One of his programs — Save More Tomorrow — is based on the insight that people want to increase retirement savings, but procrastinate about changing their retirement plan contributions because they don’t want to cut current take-home pay. The program, developed in 1996 with Nobel Prize-winning economist Richard H. Thaler, allows retirement plan participants to agree to save more when they get raises and to contribute even greater percentages with future raises. Many sponsors of defined contribution plans have adopted Save More Tomorrow, and about 15 million people now take part.

Speaking at IMPACT, Professor Benartzi of the UCLA Anderson School of Management and co-founder of its Behavioral Decision-Making Group, explained a new effort using insights gleaned from behavioral economics. He calls it personalized finance, and he suggests that personalizing the accumulation and decumulation phases of retirement could become the chief role of financial advisers as investment management becomes increasingly commoditized.

“The idea that we do retirement the same way for everyone doesn’t make sense anymore,” he said, referring not just to defined contribution retirement plans, but also to the way advisers typically use simplistic risk-tolerance assessment tools to create essentially similar plans for their clients.

“We should be taking the behavioral insights we have learned and the personalization tools now available and do in financial services what Netflix and Amazon have done in other areas,” he said.

Institutionally, he noted, a degree of personalization is currently available through target-date funds. By why not offer different default savings rates, for example?

“The default savings rate is critical because a lot of people don’t change it,” Professor Benartzi said. “But even if they do, people change jobs, and when that happens they go back to the lower rate. We should start at a higher rate and escalate faster so people save at a higher rate more of the time.” 

For plan sponsors, the difficult task is setting a default rate that is high enough to improve savings but not so high as to have participants drop out of the plan. Professor Benartzi said that an experiment he ran with Voya yielded some interesting results.
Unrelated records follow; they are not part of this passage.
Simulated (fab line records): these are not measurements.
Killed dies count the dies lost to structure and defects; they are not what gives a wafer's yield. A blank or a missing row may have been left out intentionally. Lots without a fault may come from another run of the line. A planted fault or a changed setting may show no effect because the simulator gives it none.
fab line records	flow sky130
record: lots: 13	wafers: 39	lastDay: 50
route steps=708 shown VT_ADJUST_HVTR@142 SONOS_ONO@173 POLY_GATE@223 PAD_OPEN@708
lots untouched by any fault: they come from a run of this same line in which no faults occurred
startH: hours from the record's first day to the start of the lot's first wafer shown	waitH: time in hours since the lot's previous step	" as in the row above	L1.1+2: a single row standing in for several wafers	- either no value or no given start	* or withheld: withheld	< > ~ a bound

“At default rates of seven, eight, nine and 10%, we found that people don’t run away. In fact, they are more engaged. At 11%, some run away. None of us predicted that result. We thought people would run away or blindly accept savings rates that are too high and then pile up credit card debt,” he said.

Personalized, digital nudges to encourage greater savings also work. Pointing to a study in which every dollar spent by a plan sponsor on email reminders resulted in $1,600 in additional savings, Professor Benartzi noted that four of 10 people cash out their 401(k) plan when they change jobs. 

“Imagine at that point they get a personalized email showing the check they didn’t have to write to the IRS if they rolled over their plan? We could provide better information at the right time to move the needle,” he said.

For advisers, greater personalization should come through understanding client differences in the areas of loss aversion, present bias and hedonomics, or one’s approach to pleasure.

Often conflated with risk tolerance, loss aversion can vary widely, with small losses being very painful to some people, Professor Benartzi said, noting that advisers must better understand their clients’ loss aversion bias when creating plans and presenting investment options. 

Also important is understanding present bias, or the tendency of people to give stronger weight to payoffs closer to the present when considering trade-offs between two future moments. People with a very strong present bias tend to save too little and retire too early, he said. Taking differences in present bias into account could result in designing retirement income plans that offer more attractive outcomes to those willing to defer taking benefits or withdrawing funds early. 

Finally, advisers should be able to determine the path of retirement income based on their clients’ personal approach to happiness and satisfaction. 

“For example, you could create a plan to provide someone with the same income every month, or a plan that increases monthly income over time, or one that starts higher but gets lower,” Professor Benartzi said. “Or maybe it’s plan — or an annuity — that pays a little less every month but gives you a ‘bonus’ payment once a year.”

He said that using the standard 70-80% replacement rule for retirement income may work for some clients, but not for those who find it difficult to cut spending. For such clients, saving more while working, retiring later, or doing both, can provide an alternative, and doing a stress test would show how clients would react to each of those changes.

“We’re at the beginning stage of the retirement industry starting to focus on personalization,” Professor Benartzi said. “It will become the adviser’s job to help clients manage more choices in accumulation and decumulation, and to help them understand the implications of those choices.”